(no subject)

Feb 28, 2005 23:43

winter brake is over. now we got like 5 weeks until spring brake. i wait in misery. I wish it would all just end. The house is in riot, as usual. I sit in my room every night, waiting for them all to go to sleep so I can come out. I feel like a third world citizen staying in the white house.

Kevin is up here. He comes in after touring Atlanta last night and lays down in MY room at 8:30 and calls me selfish when I turn on the TV or talk on my cell phone. He takes up for me, but I pay for it, trust me. Sunday we went to stone mountain. It was ok, except it was about 25 degrees at 1600 feet, raining, slippery (stone mountain is the worlds biggest rock.) and windy as hell, about 45 to 55 mile per hour winds, blew me over while walking several times, I was so afraid of slipping and falling off the rock. Oh well, then we went to chili’s to eat. It wasn’t all that great, and I had to get water cause I was not about to make Kevin pay for my drink and food. I had like 10 bucks and my meal was like 9.99. yeah, close call….lol.

Im going to the army navy store for decorations for my uniform today so I will be looking good for the battalion ball. Jean, Ill send you a picture. Lol. Im dying inside from lack of love. I mean, I have no women in my life that I can hold on too, I don’t have a “loving” family at home. Im just one sad puppy.

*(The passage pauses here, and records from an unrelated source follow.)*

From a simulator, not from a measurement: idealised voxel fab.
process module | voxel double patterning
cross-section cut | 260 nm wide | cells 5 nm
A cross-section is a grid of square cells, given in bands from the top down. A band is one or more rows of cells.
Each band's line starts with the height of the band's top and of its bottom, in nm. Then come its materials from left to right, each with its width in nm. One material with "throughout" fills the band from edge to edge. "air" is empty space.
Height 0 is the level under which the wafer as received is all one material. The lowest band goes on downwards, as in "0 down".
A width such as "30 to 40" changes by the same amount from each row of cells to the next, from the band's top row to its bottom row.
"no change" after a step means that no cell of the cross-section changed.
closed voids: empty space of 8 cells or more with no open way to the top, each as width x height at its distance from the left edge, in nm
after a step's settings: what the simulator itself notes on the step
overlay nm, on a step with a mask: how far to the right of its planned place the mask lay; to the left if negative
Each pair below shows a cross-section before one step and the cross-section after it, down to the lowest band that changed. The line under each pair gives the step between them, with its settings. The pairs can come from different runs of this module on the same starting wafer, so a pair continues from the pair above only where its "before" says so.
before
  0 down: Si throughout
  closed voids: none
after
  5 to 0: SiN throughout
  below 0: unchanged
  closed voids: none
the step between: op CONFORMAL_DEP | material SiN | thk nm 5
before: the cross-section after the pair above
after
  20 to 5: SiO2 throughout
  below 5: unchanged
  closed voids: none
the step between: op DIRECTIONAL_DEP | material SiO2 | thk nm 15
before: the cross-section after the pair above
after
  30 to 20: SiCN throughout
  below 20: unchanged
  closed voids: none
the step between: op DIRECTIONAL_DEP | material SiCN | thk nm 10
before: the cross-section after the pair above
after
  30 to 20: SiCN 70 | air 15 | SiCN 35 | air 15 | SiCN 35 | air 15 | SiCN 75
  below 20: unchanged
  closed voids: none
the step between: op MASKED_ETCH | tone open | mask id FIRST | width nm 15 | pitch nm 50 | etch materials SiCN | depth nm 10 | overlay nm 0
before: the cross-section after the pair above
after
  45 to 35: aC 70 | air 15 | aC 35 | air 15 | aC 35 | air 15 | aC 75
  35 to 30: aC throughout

I miss Statesville. I don’t miss my family there, but my friends, I miss playing x-box at midnight with clayton, or watching the panthers with Bian. I can still remember the entire night of the superbowl last year. Eating at cici’s pizza, going home, and everything between. I remember going to the park with josh and stef and jean and them. I miss those times. I miss jean making weird faces at me. Home life destroyed all that.

Going to visit my friends for new years started me off with Scott the asshole calling my dad saying I was making threats at people before I even arrived. Then josh turning against me. Not inviting me to the wedding. They can kiss my fucking white ass. All of them who live at 131 mandy beth.

The only exception would be Emily. She don’t know how bad of parents she has. Both of them. She doesn’t know about the time that her “mother” took me to my dad’s friends house, sat me in front of a Nintendo and then went into the other room with a man and got high and cheated on my father while they were married. She don’t know about the skeletons in their closets. I don’t have the right to tell her I guess. Im a sorry brother, right? Oh well, josh should stand up be a man and tell her then call defacs on them.

Sorry assholes….. oh well, now my dad says I cant go anywhere for spring brake. Fuck that, I will be going somewhere, I want to go to florida. He thinks im going to get stoned like last time, I tell him, I don’t do that anymore but he don’t believe me.

Jessica is slowly coming back in my life, but I told her I dont want to get serious with anyone right now. That is the truth. I just NEED someone to be there for me. The way I need them, I need great friends. Anyone wanta step up for that? Yeah, I know. Didn’t think so. I mean, 1 great friend would make things worth living.

Oh yeah, im going active. As in Active army. Ill be stationed overseas for 2 to 6 years. Maybe. Maybe ill go to college first. Let them pay for it. Or go guard for 2 years while in college then go active for the rest of the contract. I don’t know anymore. But hey.

Yall need yahoo messanger or msn messanger, cause im online in class now, but my aim don’t work, It sucks I know well sorry so long, leave me some love, or comments. Or call me and let me know you care. Peace.